<Snipped quote by Kill Bones>
Interesting. I don't own a PS4, and I've only seen a little gameplay. I'm kinda meh about it because I don't particularly like the idea of the gun gimmick.
And now time for a text wall
Yeah, I get that. I mean, the guns are about as optional as parries are in the other souls games and you can totally manage to do a playthrough without using guns at all, and I imagine it'd only be a bit more difficult. There are a couple of straight up damage focused guns that aren't for parries, and there's other shit you can have in lieu of guns like the torch and a couple of other things that I won't spoil. There's even weapons that are forced two-handers in one of their modes, making it so you can't use guns when in that mode. All of that aside, though, I would definitely say that this game won't have much in the way of combat for people who only ever liked slow sword and board builds and tanking shit. I've mostly played the other games shieldless anyway, so it wasn't much of a change for me.
But my love for this game goes beyond the combat. There's just so many little things that were improved upon from the previous games and implemented so well, like combining DeS' hub with Das' open world. One of the many things DaS2 got wrong in my eyes was the lack of good shortcuts, and the shortcuts in Bloodborne are back to being fucking amazing. Where DaS2 did that thing of putting a bonfire every three feet to make up for having no good shortcuts, Bloodborne has you going huge stretches without ever seeing a bonfire, only to open a gate and realize you had just looped back around and opened an amazing shortcut to an older bonfire. It just feels nicer than lighting a new bonfire all the time, not to mention it being more clever from a design standpoint. So, the gist of all this is that the level design is top notch. And not even just from a gameplay standpoint. Areas feel real, like this city had actually been a functioning city and not just an arena for you to kill things in like how areas in DaS2 and parts of the other games had felt. And there are so many different feeling areas that still manage to be believably placed, unlike DaS2's lava castle on top of a windmill.

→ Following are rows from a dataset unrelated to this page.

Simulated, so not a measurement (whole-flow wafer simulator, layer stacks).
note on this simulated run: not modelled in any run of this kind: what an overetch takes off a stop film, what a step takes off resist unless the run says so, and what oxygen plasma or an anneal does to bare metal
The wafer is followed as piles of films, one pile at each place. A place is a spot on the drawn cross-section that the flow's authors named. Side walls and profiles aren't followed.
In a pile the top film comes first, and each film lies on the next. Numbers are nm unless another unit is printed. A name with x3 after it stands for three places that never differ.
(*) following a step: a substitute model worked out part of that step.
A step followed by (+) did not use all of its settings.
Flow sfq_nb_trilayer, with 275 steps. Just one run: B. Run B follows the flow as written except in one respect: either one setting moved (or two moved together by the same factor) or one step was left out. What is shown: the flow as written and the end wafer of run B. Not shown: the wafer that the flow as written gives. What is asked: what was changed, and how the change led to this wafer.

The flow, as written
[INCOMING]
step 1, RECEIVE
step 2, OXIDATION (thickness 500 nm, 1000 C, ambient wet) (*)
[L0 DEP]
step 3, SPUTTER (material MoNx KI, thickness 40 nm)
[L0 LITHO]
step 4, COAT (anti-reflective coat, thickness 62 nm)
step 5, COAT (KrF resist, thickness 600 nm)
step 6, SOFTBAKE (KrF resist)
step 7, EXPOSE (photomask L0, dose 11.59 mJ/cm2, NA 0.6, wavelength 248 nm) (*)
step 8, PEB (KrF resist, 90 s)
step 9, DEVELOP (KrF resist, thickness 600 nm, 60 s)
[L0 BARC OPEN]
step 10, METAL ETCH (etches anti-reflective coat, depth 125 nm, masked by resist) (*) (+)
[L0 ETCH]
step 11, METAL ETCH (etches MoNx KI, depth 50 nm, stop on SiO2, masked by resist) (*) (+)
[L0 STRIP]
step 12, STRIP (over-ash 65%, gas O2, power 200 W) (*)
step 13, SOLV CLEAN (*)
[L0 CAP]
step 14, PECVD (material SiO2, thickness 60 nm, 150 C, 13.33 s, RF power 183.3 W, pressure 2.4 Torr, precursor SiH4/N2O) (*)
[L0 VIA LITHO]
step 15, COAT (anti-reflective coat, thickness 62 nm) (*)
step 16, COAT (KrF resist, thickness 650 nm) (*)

Mentioning DaS2 as much as I am, I kind of feel that part of the reason I appreciate Bloodborne so much is because of how it contrasts with things I really disliked in DaS2. DaS2 spent a lot of time being very same-y and trying to emulate DaS, to the point where things just felt rehashed and predictable. Everything in Bloodborne feels fresh and inspired. It has that Miyazaki charm that DaS2 lacked. Without spoiling anything, I'll use the bosses as an example. A lot of bosses in DaS2 were big dudes in armor, and almost all of the bosses in DaS2 were most easily defeated by circle strafing. At the end of the day, a lot of the bosses felt similar to each other. In Bloodborne, almost all of the bosses have this distinct feel that separates them from each other. There are some that are big things that have slow windups, some that are man to man duels, some that even change how the boss works halfway through the fight, and much more. And they all have different methods of getting critical attacks on them. One of the things I always thought in the earlier souls games was how lame it was that most bosses couldn't be critical attacked like how Gwyn could be parried or the Asylum Demon could be jump attacked. Every boss in Bloodborne that I've fought thus far has had some way of staggering and critical attacking them that is associated with the boss' theme and design. It just feels so nice to pull those attacks off when you figure out a boss' weakness or weak point or an attack that leaves them vulnerable.